The most significant is what should be called "sales bullshit", or "marketing topperism".


Given that published range figures are simply Top Trumps figures to attract sales, you get all kinds of nonsense being reported as the range.


It has been stated (by a reliable source I know) that the AIM-9X published range figures might be achievable for a maximum performance supersonic launch from the highest flying US fighter platform, and represent the distance at which the furthest piece of wreckage might have reached when it hit the ground. There may be a hint of hyperbole there, of course. In contrast, a more useful maximum range might be defined by the target that you'd probably (say, 90%) hit given the max G that the target could apply in evasion, as well as their ability to run away.


Customers tend to have a certain target set in mind, ranging from hypersonic crossing targets to hovering helicopters. Clearly this will have a huge effect on the effective range - it can be an order of magnitude or more different.


In terms of real science that can affect range - propellant burn can be shaped to either burn very quickly for rapid response, or may be tailored in burn profile to provide lower acceleration but ultimately greater range. Trajectory shaping and fine details of aerodynamics can also have a significant effect, but may come at the cost of extending the engagement time.


Although in their relative infancy, reactive fragment warheads may offer a significant improvement in lethality over conventional HE Frag - this can reduce warhead size for the same end effect. this allows for more propellant, or higher acceleration from the same propellant, etc.

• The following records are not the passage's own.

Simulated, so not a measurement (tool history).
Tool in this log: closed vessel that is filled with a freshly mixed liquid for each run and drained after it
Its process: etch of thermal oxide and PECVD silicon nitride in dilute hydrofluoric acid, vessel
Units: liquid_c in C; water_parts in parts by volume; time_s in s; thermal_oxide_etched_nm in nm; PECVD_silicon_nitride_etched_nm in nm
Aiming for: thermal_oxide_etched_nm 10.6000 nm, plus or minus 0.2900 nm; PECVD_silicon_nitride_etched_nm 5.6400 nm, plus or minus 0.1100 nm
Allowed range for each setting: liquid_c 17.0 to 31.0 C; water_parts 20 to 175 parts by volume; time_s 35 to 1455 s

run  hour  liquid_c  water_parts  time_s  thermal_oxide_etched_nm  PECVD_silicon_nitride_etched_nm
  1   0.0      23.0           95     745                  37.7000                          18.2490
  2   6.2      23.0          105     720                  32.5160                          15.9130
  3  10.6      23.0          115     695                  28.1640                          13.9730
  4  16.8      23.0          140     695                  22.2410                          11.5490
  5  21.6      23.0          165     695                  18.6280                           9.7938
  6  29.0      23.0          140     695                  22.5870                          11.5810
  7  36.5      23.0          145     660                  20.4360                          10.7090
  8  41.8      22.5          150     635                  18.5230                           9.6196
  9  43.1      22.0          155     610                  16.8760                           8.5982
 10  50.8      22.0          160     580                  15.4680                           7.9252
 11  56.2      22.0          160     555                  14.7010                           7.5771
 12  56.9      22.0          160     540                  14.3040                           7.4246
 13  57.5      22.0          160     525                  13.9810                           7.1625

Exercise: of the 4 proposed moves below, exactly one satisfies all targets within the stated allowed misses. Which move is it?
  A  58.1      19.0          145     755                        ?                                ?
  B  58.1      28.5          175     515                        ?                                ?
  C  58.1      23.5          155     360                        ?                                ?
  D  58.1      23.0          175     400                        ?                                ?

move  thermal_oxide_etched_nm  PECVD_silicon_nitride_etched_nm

Improvements in electronics can also help - higher density packing in part due to improvements in CAD tools, as well as the obvious decrease in component sizes, leave more room for propellant.


The revolutionary thing that makes the single biggest difference is ramjet propulsion, like Meteor - that gives something like 3x the specific impulse of the equivalent rocket, so you get a lot more "bang" for your buck, all else being equal.